SOUTH BEND, Ind. — Taking a cue from the U.S. Catholic bishops’ support for immigration reform, the University of Notre Dame has announced that it will now accept qualified undocumented students who apply for undergraduate admission.
“In many ways, Notre Dame is itself a university of immigrants,” Notre Dame spokesman Dennis Brown told CNA.
“While the legal circumstances are certainly different, we have a long and proud history of educating the marginalized and least among us,” he said.“This is a central component of Church teaching and our mission as a Catholic university.”
Brown acknowledged that the status of immigrants is “a contentious issue” in the U.S. and many will not agree with Notre Dame’s new policy.
“But, by considering the views of the bishops and our counterparts in Catholic higher education, while also using the new federal policy as a guide, we believe that this is the right thing to do,” he said.
Previously the university required a student visa from non-citizen applicants.

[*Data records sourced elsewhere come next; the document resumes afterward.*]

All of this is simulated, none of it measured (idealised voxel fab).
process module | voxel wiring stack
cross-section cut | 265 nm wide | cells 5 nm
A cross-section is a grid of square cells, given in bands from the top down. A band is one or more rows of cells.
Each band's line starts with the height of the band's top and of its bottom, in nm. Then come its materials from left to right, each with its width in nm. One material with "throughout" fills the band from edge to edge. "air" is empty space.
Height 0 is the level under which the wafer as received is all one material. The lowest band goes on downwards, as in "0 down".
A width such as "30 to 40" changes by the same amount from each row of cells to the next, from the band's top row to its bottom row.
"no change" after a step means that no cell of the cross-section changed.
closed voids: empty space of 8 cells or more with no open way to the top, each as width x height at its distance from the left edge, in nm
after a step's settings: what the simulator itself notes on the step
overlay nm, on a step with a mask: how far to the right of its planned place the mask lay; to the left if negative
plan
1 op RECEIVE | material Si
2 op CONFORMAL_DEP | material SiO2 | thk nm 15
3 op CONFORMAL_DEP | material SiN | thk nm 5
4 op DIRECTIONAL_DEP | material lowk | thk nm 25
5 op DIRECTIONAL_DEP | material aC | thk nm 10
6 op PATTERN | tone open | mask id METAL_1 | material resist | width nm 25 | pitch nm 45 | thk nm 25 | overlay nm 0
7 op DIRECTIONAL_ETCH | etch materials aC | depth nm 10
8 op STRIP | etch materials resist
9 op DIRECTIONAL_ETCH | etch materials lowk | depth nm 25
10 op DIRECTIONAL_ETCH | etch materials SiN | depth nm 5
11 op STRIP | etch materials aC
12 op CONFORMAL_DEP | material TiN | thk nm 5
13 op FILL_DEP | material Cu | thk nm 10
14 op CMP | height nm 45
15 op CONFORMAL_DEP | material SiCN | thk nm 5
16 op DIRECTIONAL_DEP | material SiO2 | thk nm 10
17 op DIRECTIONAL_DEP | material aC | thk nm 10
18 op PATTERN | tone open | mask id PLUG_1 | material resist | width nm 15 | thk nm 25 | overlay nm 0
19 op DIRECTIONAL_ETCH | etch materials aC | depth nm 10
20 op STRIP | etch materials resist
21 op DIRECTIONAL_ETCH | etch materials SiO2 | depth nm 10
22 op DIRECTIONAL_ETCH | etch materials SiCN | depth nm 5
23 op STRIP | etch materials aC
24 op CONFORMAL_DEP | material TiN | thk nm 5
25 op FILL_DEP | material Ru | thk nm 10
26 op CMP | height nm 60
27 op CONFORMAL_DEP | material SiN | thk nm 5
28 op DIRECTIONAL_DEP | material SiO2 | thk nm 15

It is unclear how many applicants will be affected by the change. The university does not have data about undocumented students turned away under the previous policy. It also has no estimates of how many declined to apply because of the previous policy, Brown said.
The policy change came after a small group of Notre Dame faculty and administrators conducted an examination of other Catholic universities’ policies, the views of the U.S. bishops, federal policy and the history of the university.
The U.S. Catholic Conference of Bishops (USCCB) has strongly supported immigration reform and the Dream Act, which would allow eligible persons who live in the United States without legal authorization and brought to the country as minors to seek legal status. Brown noted that the bishops have supported the legislation to ensure that these children “are not punished for their parents’ actions.”
The Association of Catholic Colleges and Universities, whose members include Notre Dame, has asked its members to enroll and help these young people. It cited Catholic social teaching as one reason for the request.
Brown stressed that the University of Notre Dame is not the first Catholic university to adopt such a policy, which is already in place at numerous other colleges.
The University of Notre Dame also stated that it is “committed to meeting the full demonstrated financial need for all admitted students.”
Over half of Notre Dame students receive scholarship aid from the university, with an average award of more than $30,000.
“Since most of our aid packages also include a federal Pell Grant and federal work study, both of which would be unavailable to an undocumented student, the university would make up the difference,” Brown said. This difference comes to about $8,200 annually.
The university will only consider applicants who meet the requirements of the new federal Deferred Action for Childhood Arrivals policy. That policy, enacted last year by the Department of Homeland Security, grants a stay of deportation to undocumented U.S. residents brought into the country as children before the age of 16. They must have continuously resided in the U.S. since June 2007 and must not have been convicted of a felony.
Don Bishop, Notre Dame’s associate vice president for undergraduate enrollment, also said that the policy change “will strengthen our incoming class and give deserving young people the chance for a Notre Dame education.”